How far should one go in writing? Should one go as far as the imagination
allows on a fictional platform that’s partly safe from hurtful realities, yet
vulnerable to critical attack from having gone to disturbing depths?
What are the emotional effects in diving to such depths
for a writer, though it may seem as if it were no problem to create what the
writer imagined … gasp-reactive
content that disturbs to ridicule. These
questions have been in my mind for years after an introduction to the works of Norman
Mailer, upon viewing the movie adaptation of a memorable scene depicting scandalous
adultery and raw emotions, as a man witnesses his mate’s blatant infidelity and
attack on his humanity.
Instantly I became gasp-reactive while feeling the emotional
anguish the character displayed as though it were my own. I then wondered who the writer was, and
further thought what courage it actually takes to write such material
regardless of its context.
Though indelibly disturbed each time I think about the scene,
as a writer, I respect the guts that it took for Mailer to write what he wrote,
and the artistic resolution required in taking such risks.
While brave writing can disturb, it also affords writers the
freedom to explore powerful emotions in having the courage to experiment,
examine, and write from imaginings that can incite at the human core.

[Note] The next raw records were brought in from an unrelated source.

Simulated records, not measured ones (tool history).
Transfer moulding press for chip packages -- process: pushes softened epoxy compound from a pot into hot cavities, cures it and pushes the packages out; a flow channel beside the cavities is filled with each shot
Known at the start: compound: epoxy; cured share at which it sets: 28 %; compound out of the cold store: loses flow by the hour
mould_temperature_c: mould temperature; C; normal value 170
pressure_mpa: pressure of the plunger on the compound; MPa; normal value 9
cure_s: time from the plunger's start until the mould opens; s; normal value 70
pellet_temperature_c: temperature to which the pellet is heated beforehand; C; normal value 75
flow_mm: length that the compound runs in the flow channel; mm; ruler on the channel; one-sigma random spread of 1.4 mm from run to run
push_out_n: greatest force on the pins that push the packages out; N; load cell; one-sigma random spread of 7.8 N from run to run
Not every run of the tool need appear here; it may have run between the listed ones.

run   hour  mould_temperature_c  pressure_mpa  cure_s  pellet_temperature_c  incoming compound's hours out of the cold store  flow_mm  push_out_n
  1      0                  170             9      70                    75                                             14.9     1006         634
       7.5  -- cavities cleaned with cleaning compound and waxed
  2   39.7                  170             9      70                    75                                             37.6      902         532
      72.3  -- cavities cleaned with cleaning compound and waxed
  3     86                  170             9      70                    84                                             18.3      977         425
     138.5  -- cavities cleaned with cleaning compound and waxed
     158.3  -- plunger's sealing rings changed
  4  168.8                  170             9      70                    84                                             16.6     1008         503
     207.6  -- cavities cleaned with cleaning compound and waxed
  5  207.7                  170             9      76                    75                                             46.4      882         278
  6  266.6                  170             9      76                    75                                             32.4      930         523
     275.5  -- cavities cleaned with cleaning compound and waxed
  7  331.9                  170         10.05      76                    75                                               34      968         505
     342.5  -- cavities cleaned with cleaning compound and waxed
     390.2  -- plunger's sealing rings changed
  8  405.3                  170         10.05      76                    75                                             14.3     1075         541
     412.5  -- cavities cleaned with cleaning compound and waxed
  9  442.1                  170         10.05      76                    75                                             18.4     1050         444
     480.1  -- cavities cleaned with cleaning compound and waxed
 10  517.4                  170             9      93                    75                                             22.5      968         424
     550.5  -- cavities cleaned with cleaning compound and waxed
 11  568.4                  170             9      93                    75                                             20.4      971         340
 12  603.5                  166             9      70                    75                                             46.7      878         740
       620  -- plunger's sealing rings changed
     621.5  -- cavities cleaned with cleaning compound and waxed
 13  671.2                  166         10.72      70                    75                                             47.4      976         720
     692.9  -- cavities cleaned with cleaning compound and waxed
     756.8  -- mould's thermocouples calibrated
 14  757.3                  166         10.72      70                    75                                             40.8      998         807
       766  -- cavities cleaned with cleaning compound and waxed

Mailer had the personal attributes of what it takes to be a
great writer – verve, fire … relentless heart and Pulitzers for
his former works, attesting to his skills.
With heart, I also believe it takes a visceral type of
passion to pen what might unknowingly become a brilliant work of art without
reserve of criticism, as it were with such diversely distinguished writers from
Nathaniel Hawthorne, to living playwright and author, Ntozake Shange, whose
greatest works received initial backlash prior to wide acclaim.